Aviva, the UK’s biggest insurance firm, is cutting 1,800 jobs over the next three years in an effort to cut costs.
The firm’s new chief executive, Maurice Tulloch, who replaced Mark Wilson in March, said the company needed to be “ruthless” as it attempts to lower annual costs by £300m by 2022.
Savings will also come from scaling back its London headquarters, lower spending on contractors and consultants and reduced digital project spending. Aviva said it had not decided exactly where the job cuts would fall, and that businesses around the world would be asked to reduce costs. The company employs 30,000 people worldwide.
More than half the insurer’s total employees – 16,500 people – work in the UK. Norwich is its biggest site, with 5,200 staff. Other locations include London, York, Sheffield and sites across Scotland.
Tulloch said the changes were the first step in his plan to make Aviva “simpler, more competitive and more commercial”.
He said Aviva had not taken the decision to cut jobs “lightly,” but added in a presentation to investors and analysts in London: “We need to be ruthless in ensuring that we eradicate duplication.”
Aviva has 33 million customers and is the biggest general insurer in the UK, serving one in four households. Its international operations, which Tulloch ran before being promoted to the top job, include France, Italy, Ireland, Poland, Turkey, Canada, India and China.
The firm has started consulting the Unite union in the UK and and its own staff representative body. Aviva said it would try to keep compulsory redundancies to a minimum by not filling vacancies and seeking voluntary redundancies.
Andy Case at Unite said Aviva staff in the UK would be shocked and that the union would fight compulsory redundancies. “The scale of this role reduction will be met with disbelief across the company,” he said. “Unite have arranged urgent discussions with Aviva management in order to ascertain the rationale for cutting an already extremely stretched workforce.”
Tulloch has also split the management of Aviva’s UK life and general insurance units, and reiterated a target to cut the company’s £8.9bn debts by at least £1.5bn over three years.
Panmure Gordon, an analyst Barrie Cornes, said: “This [decision to split the roles] gives Aviva an option to sell its general insurance business in future.”
The new Aviva boss is trying to revive the business after years of stagnation and poor share price performance, after the £5.6bn acquisition of Friends Life in 2015.

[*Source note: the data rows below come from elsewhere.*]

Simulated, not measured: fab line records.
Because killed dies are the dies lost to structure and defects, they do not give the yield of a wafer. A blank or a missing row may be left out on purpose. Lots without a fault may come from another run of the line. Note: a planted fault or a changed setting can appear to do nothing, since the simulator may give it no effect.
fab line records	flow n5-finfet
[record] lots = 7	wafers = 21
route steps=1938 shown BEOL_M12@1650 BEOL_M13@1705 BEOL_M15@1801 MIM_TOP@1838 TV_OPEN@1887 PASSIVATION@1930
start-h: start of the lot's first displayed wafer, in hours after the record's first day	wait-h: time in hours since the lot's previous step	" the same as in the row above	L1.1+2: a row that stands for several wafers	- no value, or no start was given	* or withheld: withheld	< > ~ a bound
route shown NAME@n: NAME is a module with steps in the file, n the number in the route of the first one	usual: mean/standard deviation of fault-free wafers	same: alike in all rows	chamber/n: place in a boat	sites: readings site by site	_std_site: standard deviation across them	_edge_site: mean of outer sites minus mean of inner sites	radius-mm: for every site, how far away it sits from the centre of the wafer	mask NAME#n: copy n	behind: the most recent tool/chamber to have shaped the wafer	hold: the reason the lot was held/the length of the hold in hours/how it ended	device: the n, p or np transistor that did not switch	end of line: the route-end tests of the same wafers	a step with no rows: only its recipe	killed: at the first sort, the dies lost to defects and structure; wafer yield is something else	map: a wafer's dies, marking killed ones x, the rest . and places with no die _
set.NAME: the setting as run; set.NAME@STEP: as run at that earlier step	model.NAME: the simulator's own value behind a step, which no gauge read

Aviva’s domestic rivals – Prudential and Legal & General – have fared better in recent years by focusing on life cover and pensions rather than general insurance.
In another change at the top of the company, Aviva’s finance chief, Tom Stoddard, stepped down on Wednesday.
Tulloch’s predecessor Wilson quit last October after Aviva decided it was time for new leadership. The company was run by its non-executive chair, Sir Adrian Montague, until Tulloch took the helm in March.